After obtaining the permutation index list ℙ, we proceed with the detection and extraction of the hints from I to assemble Π. This is done by the function HINTS_DETECTION(·) that takes as input I, and ℙ (see line 3). Notice that for the synchronization to be successful, the same permutation had to be used to embed the hints into I. Nevertheless, as previously mentioned, as long as KEYED_PERMUTATION(·) is used with the same parameter values, this is guaranteed.

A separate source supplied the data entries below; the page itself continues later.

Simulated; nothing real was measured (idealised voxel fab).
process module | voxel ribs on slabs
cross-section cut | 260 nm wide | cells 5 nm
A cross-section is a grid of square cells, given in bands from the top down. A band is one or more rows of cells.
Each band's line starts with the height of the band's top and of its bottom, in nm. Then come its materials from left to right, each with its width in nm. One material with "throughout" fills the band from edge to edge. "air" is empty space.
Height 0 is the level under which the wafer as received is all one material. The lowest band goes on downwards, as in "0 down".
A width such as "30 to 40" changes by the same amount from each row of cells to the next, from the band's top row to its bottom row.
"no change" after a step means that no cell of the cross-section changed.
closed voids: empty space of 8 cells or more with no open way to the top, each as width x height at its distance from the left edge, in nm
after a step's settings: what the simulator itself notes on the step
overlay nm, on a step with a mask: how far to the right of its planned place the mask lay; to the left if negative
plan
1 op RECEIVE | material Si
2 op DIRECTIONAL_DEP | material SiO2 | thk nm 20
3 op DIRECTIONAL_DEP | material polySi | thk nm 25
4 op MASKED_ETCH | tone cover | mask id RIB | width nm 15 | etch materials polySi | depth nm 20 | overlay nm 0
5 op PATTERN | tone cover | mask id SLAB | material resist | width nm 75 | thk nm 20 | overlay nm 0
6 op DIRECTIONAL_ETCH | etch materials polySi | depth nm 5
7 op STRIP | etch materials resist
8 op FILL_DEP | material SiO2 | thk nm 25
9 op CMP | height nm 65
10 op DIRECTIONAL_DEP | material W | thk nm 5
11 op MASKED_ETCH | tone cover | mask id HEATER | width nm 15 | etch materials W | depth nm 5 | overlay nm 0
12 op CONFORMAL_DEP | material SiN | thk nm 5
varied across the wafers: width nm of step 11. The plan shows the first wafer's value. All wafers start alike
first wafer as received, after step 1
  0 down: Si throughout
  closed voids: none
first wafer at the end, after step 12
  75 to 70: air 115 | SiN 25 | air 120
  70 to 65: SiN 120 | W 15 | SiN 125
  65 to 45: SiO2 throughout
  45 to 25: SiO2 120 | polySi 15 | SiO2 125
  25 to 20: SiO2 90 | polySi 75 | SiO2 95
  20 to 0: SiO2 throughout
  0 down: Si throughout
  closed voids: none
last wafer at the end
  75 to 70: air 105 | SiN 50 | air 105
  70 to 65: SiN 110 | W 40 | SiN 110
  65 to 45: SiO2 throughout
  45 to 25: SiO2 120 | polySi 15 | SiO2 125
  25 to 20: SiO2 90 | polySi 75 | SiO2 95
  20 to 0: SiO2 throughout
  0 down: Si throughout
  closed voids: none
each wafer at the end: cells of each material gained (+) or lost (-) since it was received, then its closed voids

Algorithm 2 breaks down the logic of HINTS_DETECTION(·). It takes as input the parameters described above and returns an ordered hint set as Π. The operations depicted in this algorithm correspond to the extraction of bits based on the difference expansion method. Therefore, an even number of items is required in I. Thus, if an odd number of values is contained in I, one parameter is not involved in the synchronization.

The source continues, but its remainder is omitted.